The head of the nation's largest labor organization on Tuesday slammed President Obama's trade push and vowed to block efforts in Congress to help the administration finalize a major free trade pact in the Asia Pacific.

"We are going all out to oppose it," AFL-CIO President Richard L. Trumka told reporters about bipartisan talks on Capitol Hill over a bill to grant the administration "fast-track" authority to complete the 12-nation Trans-Pacific Partnership.

"This will trump any debate out there," Trumka said. "There is such a dramatic impact on the standard of living and a lowering of wages and a loss of jobs -- this will have a major impact, and we will not forget this vote for a long time."

The opposition from organized labor is not unexpected, but the AFL-CIO's stepped-up campaign comes at a critical moment in the administration's effort to shore up enough Democratic votes on Capitol Hill to get the TPP deal through Congress by year's end. Last week, Senate Finance Committee Chairman Orrin Hatch (R-Utah) said a fast-track trade bill would be delayed until April after talks with Sen. Ron Wyden (D-Ore.) over the specific language of the legislation hit an impasse.

Trumka interpreted the delay as a sign that the opposition is successfully sowing doubt about the trade talks between the United States, Japan and 10 other Pacific Rim nations, which critics are concerned will help multinational corporations at the expense of workers. Though the AFL-CIO has not taken a position on the TPP, the organization is opposing legislation that would allow the Obama administration to strike a final deal without lawmakers being allowed to amend the terms before a vote.

Although Republicans leaders are supporting the fast-track powers, Trumka warned Democrats that "this will be an Obama bill. It will adversely affect the way working people view this administration and those in the Democratic Party for a long time."

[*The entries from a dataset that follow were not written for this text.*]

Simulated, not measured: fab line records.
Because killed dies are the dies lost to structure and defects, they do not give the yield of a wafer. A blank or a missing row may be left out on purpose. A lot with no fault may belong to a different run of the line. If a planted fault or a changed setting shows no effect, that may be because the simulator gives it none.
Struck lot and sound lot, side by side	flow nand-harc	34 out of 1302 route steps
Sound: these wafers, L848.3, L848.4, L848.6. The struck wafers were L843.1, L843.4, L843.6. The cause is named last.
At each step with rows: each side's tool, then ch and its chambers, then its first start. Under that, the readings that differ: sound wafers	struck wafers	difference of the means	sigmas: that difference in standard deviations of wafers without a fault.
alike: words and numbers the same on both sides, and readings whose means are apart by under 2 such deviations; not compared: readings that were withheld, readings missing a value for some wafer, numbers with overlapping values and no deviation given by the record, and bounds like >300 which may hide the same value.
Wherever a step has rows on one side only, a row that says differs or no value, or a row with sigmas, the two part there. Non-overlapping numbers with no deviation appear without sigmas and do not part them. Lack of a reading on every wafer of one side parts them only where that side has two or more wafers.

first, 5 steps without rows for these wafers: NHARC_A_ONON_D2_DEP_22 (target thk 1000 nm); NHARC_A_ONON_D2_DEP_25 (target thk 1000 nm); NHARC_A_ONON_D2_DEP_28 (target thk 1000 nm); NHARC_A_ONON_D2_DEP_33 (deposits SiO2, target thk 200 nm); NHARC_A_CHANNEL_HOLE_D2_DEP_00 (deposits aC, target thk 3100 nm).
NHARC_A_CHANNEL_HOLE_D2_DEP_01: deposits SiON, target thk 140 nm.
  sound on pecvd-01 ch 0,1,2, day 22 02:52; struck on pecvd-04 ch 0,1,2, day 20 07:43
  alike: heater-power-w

And he vowed to make the vote a campaign issue next year for lawmakers. "He isn't running again," Trumka said of Obama. "They are."

Administration officials have said they need fast-track authority to give other nations confidence that their final offers at the negotiating table will not be altered by Congress. The TPP is one of the largest free trade deals in U.S. history, representing countries with 40 percent of the world's gross domestic product, and the administration is eager to bring the pact to a close this year, before the 2016 presidential race makes it more difficult.

Obama and his advisers have said the deal -- which would lower tariffs, set up new rules governing intellectual property and procedures for mitigating disputes between nations and multinational corporations, and establish new labor and environmental standards -- is important to maintain the United States's economic influence in the face of increasing competition from China, which is not part of the negotiations.

But Trumka said workers are skeptical of such pacts, citing the impact of the North American Free Trade Agreement negotiated by the Clinton administration with Mexico and Canada in the early 1990s.

"Bill Clinton still gets screamed at about NAFTA by working people," Trumka said. "I still get accosted about it because they say it's a Bill Clinton bill. Even he has come to understand that NAFTA is not the panoply it was supposed to be. ... There's no reason to believe that TPP will be a break from the NAFTA model. I haven't seen it yet."